After a data-dependent computation or external calls, we may need to be able to recover/refine the shape information to enable more optimizations. match_shape construct is used to perform such refinements.
value = match_shape(lhs, pattern)
The match shape construct takes a lhs value and a pattern(of symbolic integer expressions). It has two overloaded semantics:
- When lhs is a Tensor, it will match
lhs.shape
to the pattern, populate the corresponding symbolic integer variable if it occurs in the pattern for the first time, and then return a new Tensor that is the same as lhs but the shape field is updated to the pattern. - lhs can also be a Shape that directly matches the pattern. This is useful when we want to isolate out shape functions that do not correspond to any Tensor value.
This section discusses the strategies for shape propagation in Relax.
The first thing we need to build is a safety net computation when no shape computation is carried out. The support for no shape computation establishes a safety net that we can always fall back into.
from tvm.script import relax as R
@R.function
def shape_example(x: R.Tensor[_, _]):
with R.dataflow():
# computation without shape
lv0: R.Tensor[_, _] = R.log(x)
lv1: R.Tensor[_, _] = R.flatten(lv0)
# bring things back to the shape computatuion land
lv2: R.Tensor[(m,), "f32"] = R.match_shape(lv1, (m,))

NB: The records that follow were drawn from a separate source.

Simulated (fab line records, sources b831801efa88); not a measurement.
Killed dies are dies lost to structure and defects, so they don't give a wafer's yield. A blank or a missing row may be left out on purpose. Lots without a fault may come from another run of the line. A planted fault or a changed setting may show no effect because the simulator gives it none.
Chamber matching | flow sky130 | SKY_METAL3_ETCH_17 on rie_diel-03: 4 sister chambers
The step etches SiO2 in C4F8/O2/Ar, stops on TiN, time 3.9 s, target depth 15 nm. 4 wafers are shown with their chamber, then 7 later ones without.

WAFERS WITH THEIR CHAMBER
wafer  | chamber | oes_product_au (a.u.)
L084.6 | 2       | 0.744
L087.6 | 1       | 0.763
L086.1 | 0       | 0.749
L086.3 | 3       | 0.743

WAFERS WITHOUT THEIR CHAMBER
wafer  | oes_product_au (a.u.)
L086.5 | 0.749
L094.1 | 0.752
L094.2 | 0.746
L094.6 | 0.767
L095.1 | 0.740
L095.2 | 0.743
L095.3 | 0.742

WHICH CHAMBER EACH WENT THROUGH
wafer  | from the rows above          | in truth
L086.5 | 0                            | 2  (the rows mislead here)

gv0: R.Tensor[(m,), "f32"] = R.exp(lv2)
R.outputs(gv0)
return gv0
The above code snippet example shows an AST without shape. During lowering, these calls won't get translated into destination passing style, because it is impossible to obtain the shape information and pre-allocate the memory. Instead, they are directly translated to calls that allocate and return the result tensor.
-
R.log
can be mapped to a runtime PackedFunc calls that takes in an NDArray x and perform an elementwise log operation.- We can even dispatch to common runtime libraries such as
torch.log
- We can even dispatch to common runtime libraries such as
These features can be readily supported by VM already as PackedFunc calls that return object. We can bring the tensors from no shape computation land to the shape-aware land, by using match shape and followup propagations.
The no shape computation is by no means the most effective way to handle things. It is necessary for cases like data-dependent calculation and interfaces with external libs that have weaker shape information.
Importantly, it establishes an important safety net that allows us to explore advanced shape deduction mechanisms in an incremental way without worrying about 100% coverage of all possible cases(coming back to G2).
To handle compile-time shape propagation for primitives ops, such as R.add
, which have a binary broadcasting relation. We register the following deduction functions.
@register_op_attr("relax.add", "FInferShape")
def finfer_shape(call: Call) -> Shape:
# note: if x.shape_ is None
# x.shape() will return shape_of(x) that obtains shape in runtime.
lhs = call.args[0].shape();
rhs = call.args[1].shape();
# pattern match to symbolic deduction case
if isinstance(lhs, ShapeExpr) and isinstance(rhs, ShapeExpr):
# construct a symbolic shape according to lhs and rhs
# Examples:
# (n, m) + (m) => (n, m)
# (n, 1, m) + (2, m) => (n, 2, m)
...
return deduced_shape_expr
return call(op.get("binary_broadcast"), lhs,rhs)
finfer_shape
can then be used for shape propagations. Specifically:
- It handles the most commonly needed case of symbolic shape(G0).
- Allows fallbacks to opaque shape op binary broadcast.
- In the worst case, we can still return
None
, in that case, we fall onto our safety net(G1).
Note that there might be a need to introduce other signatures for advanced deductions. These deduction hooks can be introduced as separate registrations without impacting the overall design.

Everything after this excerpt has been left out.